George Santos is unbelievable. And that’s no exaggeration.
Though folks routinely use the word “unbelievable” to refer to all sorts of things that are real and factual — a stunning comeback in a football game, a freakish storm, a brilliant musical performance — in the case of Santos, the lying congressman from Long Island, the word applies perfectly. And will in all truth likely be increasingly applicable over time as more is learned about the U.S. representative’s myriad prevarications.
The list of untruths on his fabulist resume is so long that one barely knows where to begin. There’s perhaps even reason to wonder if the congressman’s name if actually George Santos. Truly.
It appears that Santos fabricated his education, his work history, his ethnicity, his finances, his charitable giving and more. Unbelievable, isn’t it?
In one way, it’s the perfect distillation of our era, when a great many folks talk of telling “my truth” instead of “the truth.” It brings to mind a famous statement made by the late Daniel Patrick Moynihan, a four-term senator from New York state: “Everyone is entitled to his own opinion, but not his own facts.”

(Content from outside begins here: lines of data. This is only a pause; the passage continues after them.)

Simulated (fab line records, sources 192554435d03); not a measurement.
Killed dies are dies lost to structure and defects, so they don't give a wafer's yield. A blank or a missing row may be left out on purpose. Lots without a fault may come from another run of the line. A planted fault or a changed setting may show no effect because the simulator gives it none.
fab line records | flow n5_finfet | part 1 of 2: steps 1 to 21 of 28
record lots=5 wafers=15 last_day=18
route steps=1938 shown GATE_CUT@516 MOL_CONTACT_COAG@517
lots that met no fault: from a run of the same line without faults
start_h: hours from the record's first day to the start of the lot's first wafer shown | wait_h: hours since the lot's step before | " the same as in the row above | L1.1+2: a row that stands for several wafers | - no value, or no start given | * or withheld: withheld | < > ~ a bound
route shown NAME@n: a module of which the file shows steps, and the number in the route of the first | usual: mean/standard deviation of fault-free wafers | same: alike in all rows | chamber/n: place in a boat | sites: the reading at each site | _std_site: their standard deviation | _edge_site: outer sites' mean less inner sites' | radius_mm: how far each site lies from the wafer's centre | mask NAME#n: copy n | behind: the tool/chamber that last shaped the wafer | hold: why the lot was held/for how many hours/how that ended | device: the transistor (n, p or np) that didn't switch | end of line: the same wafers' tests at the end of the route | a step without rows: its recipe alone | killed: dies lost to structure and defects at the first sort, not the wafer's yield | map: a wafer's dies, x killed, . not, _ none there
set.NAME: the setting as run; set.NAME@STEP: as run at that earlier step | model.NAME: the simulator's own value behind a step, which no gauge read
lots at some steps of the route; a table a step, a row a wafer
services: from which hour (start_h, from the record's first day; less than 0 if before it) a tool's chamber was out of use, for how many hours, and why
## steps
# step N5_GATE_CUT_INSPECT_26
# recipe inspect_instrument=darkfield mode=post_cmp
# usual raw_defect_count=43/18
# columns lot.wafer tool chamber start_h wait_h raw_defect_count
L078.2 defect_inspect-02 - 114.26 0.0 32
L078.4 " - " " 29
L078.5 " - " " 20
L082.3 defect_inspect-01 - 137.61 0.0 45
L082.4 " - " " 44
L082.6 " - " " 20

If only folks still believed that today.
With Republicans holding the slimmest majority in the House, party leadership could well be loathe to toss Santos overboard. Because even a lying representative with an “R” after his name will be a vote that the GOP can likely count on. And when party comes first and foremost, as it does for so many in our hyper-partisan time, few can be bothered to fret about such old-fashioned niceties as the truth.
One would like to think that House Republican leadership would see Santos as an embarrassment and take steps to boot him from office. If he stays, he’ll serve mostly as a distraction. And a punchline.
Santos claimed to have attended the elite Horace Mann prep school, but there’s no record that he did. He also claimed to have graduated from Baruch College in 2010 and to have spent some time at New York University, though neither appears to be true. Nor did he ever work at Citigroup or at Goldman Sachs, as he also claimed.
There’s one statement Santos can make that’s completely verifiable, though, at least for the moment: He can truthfully assert that he is a member of the U.S. Congress. How sad.